Rep. Edward Markey, D-Mass., chairman of the Select Committee on Energy Independence and Global Warming, criticized the administration's decision to proceed with the 29 million-acre lease sale in the Chukchi.

"On the one hand, the Interior Department is dragging its feet on protecting the polar bear, while opening up new oil and gas drilling in sensitive polar bear habitats on the other," Markey said in a statement.

Andrew Wexler, an attorney with the Natural Resources Defense Council in Chicago, said, "The one-month delay comes at a time that is very fortuitous for oil and gas companies that want to drill in the Chukchi."

If the bear were listed before the lease-sale decision, Interior Department's Minerals Management Service might have to delay or stop the sale, Wexler said.

Melanie Duchin, a Greenpeace campaigner in Alaska, agreed that the delay is highly suspect.

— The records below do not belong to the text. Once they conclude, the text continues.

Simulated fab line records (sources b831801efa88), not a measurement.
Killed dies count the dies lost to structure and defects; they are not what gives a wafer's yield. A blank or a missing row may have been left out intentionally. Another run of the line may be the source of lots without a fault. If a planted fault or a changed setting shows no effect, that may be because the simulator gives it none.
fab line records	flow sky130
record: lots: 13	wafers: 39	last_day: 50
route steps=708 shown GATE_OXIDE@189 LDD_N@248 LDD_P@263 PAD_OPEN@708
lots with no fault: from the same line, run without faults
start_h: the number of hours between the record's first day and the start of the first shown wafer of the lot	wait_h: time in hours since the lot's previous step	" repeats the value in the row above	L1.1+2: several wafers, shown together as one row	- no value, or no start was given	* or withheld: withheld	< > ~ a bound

"You can't both protect the bear's habitat and drill in it at the same time," Duchin said.

"The sale would set up a one-two punch for the polar bear. On one hand, it would expose the bears to oil spills and all manner of industrial disturbance that comes along with exploration, drilling and transportation. Once those fossil fuels are burned, they exacerbate global warming and melt the polar bear's sea-ice habitat," she said.